The Federal Trade Commission fined AccessiBe $1 million for deceptive claims about its overlay's ability to achieve compliance . The Overlay Fact Sheet, signed by over 700 accessibility professionals, states overlays don't fix underlying code problems .

None of the new WCAG 2.2 criteria can be satisfied by overlays. Focus visibility, touch targets, dragging alternatives, and accessible authentication require code-level fixes, not JavaScript patches.

Testing for WCAG 2.2 AA

Automated testing

Automated tools detect about 30 to 40 percent of accessibility issues . For WCAG 2.2, they can identify:

  • Missing focus indicators
  • Target size violations
  • Obscured elements (with some limitations)
  • Redundant entry patterns
  • Missing autocomplete attributes

Manual testing required

Some criteria require human judgment and testing:

  • Focus order logic and appropriateness
  • Content quality of help mechanisms
  • Whether drag alternatives are genuinely usable
  • Whether authentication alternatives work for real users
  • Consistent help placement across all pages

Specific tests to run

Keyboard test: Unplug your mouse. Navigate your entire site using only Tab, Shift+Tab, Enter, Space, and arrow keys. Watch for obscured focus, missing focus indicators, and keyboard traps .

Touch test: On a mobile device, try to tap every interactive element. Are any too small? Do you accidentally tap neighboring elements?

Multi-step form test: Complete any multi-step processes. Are you asked for the same information twice? Can you copy from previous steps?

Login test: Attempt to log in using a password manager. Can you paste into password fields? Is CAPTCHA usable?

Help test: Navigate to several different pages. Are help mechanisms in consistent locations? Can you find contact information easily?

The bottom line

WCAG 2.2 AA adds nine new success criteria focused on focus visibility, touch interactions, and cognitive accessibility. For organizations already meeting WCAG 2.1 AA, the path to 2.2 AA requires addressing six new requirements.

The new criteria address real barriers that users have faced for years—focus indicators that disappear behind sticky headers, drag-only interfaces, tiny touch targets, repetitive form entry, and authentication that assumes perfect memory and vision.
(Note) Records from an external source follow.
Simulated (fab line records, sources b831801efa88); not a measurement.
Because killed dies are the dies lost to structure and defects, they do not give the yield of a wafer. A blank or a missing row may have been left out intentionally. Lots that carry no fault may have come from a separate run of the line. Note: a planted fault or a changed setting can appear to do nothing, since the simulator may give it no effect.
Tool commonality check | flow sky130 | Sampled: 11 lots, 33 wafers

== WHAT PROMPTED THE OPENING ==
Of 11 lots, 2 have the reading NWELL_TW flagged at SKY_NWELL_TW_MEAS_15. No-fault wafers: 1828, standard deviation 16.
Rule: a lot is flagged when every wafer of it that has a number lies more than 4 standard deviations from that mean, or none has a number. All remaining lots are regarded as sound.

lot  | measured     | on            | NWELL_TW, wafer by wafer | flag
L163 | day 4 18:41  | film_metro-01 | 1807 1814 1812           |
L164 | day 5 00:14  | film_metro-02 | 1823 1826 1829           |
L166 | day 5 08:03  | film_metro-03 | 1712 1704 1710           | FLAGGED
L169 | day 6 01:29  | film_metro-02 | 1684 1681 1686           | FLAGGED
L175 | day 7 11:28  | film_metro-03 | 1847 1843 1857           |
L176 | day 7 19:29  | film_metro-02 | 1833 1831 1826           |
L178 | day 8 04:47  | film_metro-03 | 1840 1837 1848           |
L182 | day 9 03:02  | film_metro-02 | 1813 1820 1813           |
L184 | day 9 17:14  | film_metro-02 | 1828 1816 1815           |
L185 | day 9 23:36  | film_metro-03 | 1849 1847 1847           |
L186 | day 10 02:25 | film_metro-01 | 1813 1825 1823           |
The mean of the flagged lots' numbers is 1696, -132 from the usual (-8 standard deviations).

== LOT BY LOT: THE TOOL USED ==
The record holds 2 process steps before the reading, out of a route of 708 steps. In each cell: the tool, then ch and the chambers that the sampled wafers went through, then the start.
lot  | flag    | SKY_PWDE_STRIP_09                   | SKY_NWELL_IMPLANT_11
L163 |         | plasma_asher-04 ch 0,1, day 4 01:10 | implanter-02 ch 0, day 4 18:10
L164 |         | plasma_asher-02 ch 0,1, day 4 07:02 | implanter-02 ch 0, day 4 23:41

Implementation requires code-level fixes. Scroll padding for obscured focus. Larger touch targets. Button alternatives for dragging. Pre-filled form fields. Password manager support. Consistent help placement.

Most legal requirements haven't caught up to WCAG 2.2 yet, but they will. The UK already requires it. Europe's standard will likely update in 2025. States are signaling intent.

The practical approach: audit against WCAG 2.2 AA now, fix violations, and document your work. You'll be ahead of regulatory changes, reduce lawsuit risk, and actually improve your site for users who rely on accessible design.